Weather Forecasting Project for Big Data Course IE212, UIT
This project uses Spark, Hadoop, and Kafka to input weather data into two trained models (Random Forest and Logistic Regression) to predict weather conditions (rain or no rain) and rainfall in real-time. The predictions are then displayed on a web interface.
- Python 3.10
- Java 11
- kafka_2.12-3.8.0
- Hadoop 3.3.5
- Jupyter Notebook
- MongoDB
During the setup and execution of the project, you might encounter compatibility issues between PySpark, Hadoop, and Java. Versions may need to be adjusted accordingly for them to work together.
NOTE:
- To use hadoop in Windows, you only need winutils.exe and hadoop.dll, no need to install the whole hadoop. I have put it in dependency/hadoop, you can refer to it.
- With Jupyter Notebook, you can install the Jupyter extension in Visual Studio Code and use it directly on VS code.
The project has been developed and tested on Windows. I have not tested it on other operating systems.
Run training-weather-forcast.ipynb and rainfall-prediction.ipynb in machine_learning/notebooks to export models (I ran them in Kaggle).
Paste the exported models from training-weather-forcast.ipynb to webapp/app/models/weather and from rainfall-prediction.ipynb to webapp/app/models/amount_of_rain for overriding the model here.
Change the paths (weather_model_path and rain_model_path) to the models you want to use in web/app/mykafka.
NOTE: If you do not export new models but use existing models in webapp/app/models, you may receive errors related to these models (checksum, etc).
Copy the contents from .env.example and paste them into a .env file in the webapp directory (create the file if it doesn't exist).
Edit the values in the .env file to suit your environment.
In MongoDB, create database with name is DB_NAME in .env and two collection data and predict.
In the kafka directory, run the following commands in two separate terminals to start the Zookeeper and Kafka server:
bin\windows\zookeeper-server-start.bat config\zookeeper.properties
bin\windows\kafka-server-start.bat config\server.propertiesInstall the necessary libraries by running the following command:
pip install -r .\webapp\requirements.txtThen, in the machine_learning/notebooks directory, run the Weather_producer.ipynb file using Jupyter Notebook (or Visual Studio Code if you have installed the Jupyter extension).
Adjust the file paths as needed.
Note: The topic_name in this file must match the KAFKA_TOPIC_NAME in the .env file.
Execute the following commands to run the web app:
# Navigate to the webapp directory
cd .\webapp
# If the virtual environment is not yet created, run:
python -m venv venv
# Activate the virtual environment
## On Windows:
venv\Scripts\activate
## On macOS/Linux:
venv/bin/activate
# Install the required libraries. If any libraries are missing, manually install them.

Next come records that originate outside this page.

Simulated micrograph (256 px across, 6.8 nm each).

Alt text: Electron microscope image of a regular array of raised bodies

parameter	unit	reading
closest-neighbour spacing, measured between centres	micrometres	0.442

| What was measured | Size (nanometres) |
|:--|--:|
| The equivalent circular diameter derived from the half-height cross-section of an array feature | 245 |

pip install -r requirements.txt
# If you've installed additional libraries, save the dependencies to requirements.txt:
pip freeze > requirements.txt
# To run the project, execute:
python app.py
# For future runs, use the following commands:
## Window
cd .\webapp ; venv\Scripts\activate ; python app.py
## Linux
cd .\webapp && venv\Scripts\activate && python app.py
# Note: Kafka and the Producer must be running before the web app is started.The weather data is sourced from https://www.worldweatheronline.com/
Run the weather-forcast.ipynb and rainfall-prediction.ipynb notebook located in machine_learning/notebooks to train and export the models.
weather-forcast.ipynb will produce two models for weather forecasting: logistic_regression_model and random_forest_model.
rainfall-prediction.ipynb will also produce two models for predicting rainfall: logistic_regression_model and random_forest_model.
Whenever you need to update the model, rerun the notebook and export the new model.
Place the exported files in the appropriate directories (e.g., webapp/app/models), update the model path in consumer.py, and then restart the web app.